If you want to create value, you must create new expectations. What you are delivering today is priced in. What you have done in the past is sunk cost. You hold the pen, what are you going to do with it? For almost any management team that is the critical question. Value creation flows from identifying your untapped potential and creating a path to unlock it. Having seen maybe 200+ management teams in the last decade I have one observation for you.
Management doesn’t spend anything like enough quality time on this critical issue. Boards barely engage in the topic at all. The reason is the predominant focus on performance (mainly rear-view mirror) and financial planning. Numbers, targets, KPIs abound. Linear thinking with incremental ambition.

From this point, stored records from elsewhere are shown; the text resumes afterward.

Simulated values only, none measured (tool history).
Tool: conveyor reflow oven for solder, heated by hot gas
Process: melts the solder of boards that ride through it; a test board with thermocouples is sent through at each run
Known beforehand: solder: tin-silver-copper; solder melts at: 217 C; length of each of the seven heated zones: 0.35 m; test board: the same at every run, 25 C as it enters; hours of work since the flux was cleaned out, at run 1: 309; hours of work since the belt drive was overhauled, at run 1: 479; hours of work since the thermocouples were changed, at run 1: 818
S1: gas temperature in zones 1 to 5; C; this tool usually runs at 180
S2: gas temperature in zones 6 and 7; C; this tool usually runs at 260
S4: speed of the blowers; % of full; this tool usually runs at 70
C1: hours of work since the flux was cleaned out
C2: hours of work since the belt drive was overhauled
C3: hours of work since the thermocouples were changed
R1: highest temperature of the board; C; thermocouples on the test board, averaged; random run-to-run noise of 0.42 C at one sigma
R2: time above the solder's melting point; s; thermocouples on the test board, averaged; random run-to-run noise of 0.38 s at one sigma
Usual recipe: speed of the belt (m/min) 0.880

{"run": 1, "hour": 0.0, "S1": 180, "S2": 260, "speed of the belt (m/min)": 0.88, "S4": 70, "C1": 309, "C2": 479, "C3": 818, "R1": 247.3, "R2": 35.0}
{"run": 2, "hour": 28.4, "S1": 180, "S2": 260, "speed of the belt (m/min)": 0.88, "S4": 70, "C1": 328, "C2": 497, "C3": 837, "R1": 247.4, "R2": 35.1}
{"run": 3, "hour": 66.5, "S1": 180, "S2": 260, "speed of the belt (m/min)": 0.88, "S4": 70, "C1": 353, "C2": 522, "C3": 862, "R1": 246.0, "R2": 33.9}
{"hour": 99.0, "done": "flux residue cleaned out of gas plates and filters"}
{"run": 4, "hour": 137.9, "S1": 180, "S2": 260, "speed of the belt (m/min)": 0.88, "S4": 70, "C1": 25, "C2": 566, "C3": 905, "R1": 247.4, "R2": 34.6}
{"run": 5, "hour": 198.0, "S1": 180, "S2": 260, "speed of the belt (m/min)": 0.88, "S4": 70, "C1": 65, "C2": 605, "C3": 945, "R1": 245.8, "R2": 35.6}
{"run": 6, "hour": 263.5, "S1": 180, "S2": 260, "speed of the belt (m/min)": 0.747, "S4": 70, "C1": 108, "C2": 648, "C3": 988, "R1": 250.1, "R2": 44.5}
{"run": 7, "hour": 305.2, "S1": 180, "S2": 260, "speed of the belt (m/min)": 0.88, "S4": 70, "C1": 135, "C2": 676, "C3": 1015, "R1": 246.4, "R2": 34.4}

Potential builds from your fundamentals. Your value is dependent on three connected dynamics. Your underlying business model and value proposition which creates enduring economics. The repeatability of this core model should generate constant improvements in efficiency and effectiveness. Second, your ability to position and adapt that model to be increasingly relevant in the future. This is also your best risk mitigation to changing market conditions and competition. Finally, your ability to expand that core to wider addressable markets while building equivalent or greater strength to the expanded model.
So, what gets in the way of what matters? Management teams change so often, tenure is a barrier. Board meetings are time pressed and there is always topical, urgent (and mostly tactical) business to be discussed. Forward plans are dominated by financial aggregates rather than specific activities. Strategy reviews generally focus on the deltas not the fundamentals and almost always sum to pre-agreed objectives. Business models are rarely discussed, and many P&L actions weaken them without long term consideration. Robust capability discussions to identify what is required to deliver the strategy are often absent.
Assessing your potential is a profound exercise. Revisit the repeatable model that established your business. Test it robustly today. What are the emerging weaknesses and the enduring strengths? Are we making it better or worse? Then look at the world through the consumer’s eyes. What is a broad view of our market, our competition and substitutes. What does the world really want and what is it going to want tomorrow? What are the still unmet needs and how are product and technology evolving to make new things possible?
Taking real time in a highly organized fashion to explore this is the magic. Engaging leadership with deeply curated stimulus. Predictive and foundational consumer research alongside market data analyzed rigorously and topically. Revisit all your current initiatives and resource allocation against these insights. This is where you find waste to redeploy to the more impactful ideas. Find the right balance between the bigger, enduring wins and the short-term tactics that all businesses need to include in their plans.
Every team I have seen do this, even in short cycles, has a significant refocus as a result. A return much more closely to the core and a much greater ambition for the same. Fewer, bigger bets on expansion. Each given much more time and resource than when they were originally planned tactically as part of a crowd of initiatives. A new clarity and renewed energy that unites the team and creates a roadmap for the organization that can last many years.
Opportunity surrounds us but accessing it needs deliberate, almost forensic focus. Find the bridge from the strengths of the past to the opportunities of the future. In reimagining and then refocusing, teams find the new value they were looking for.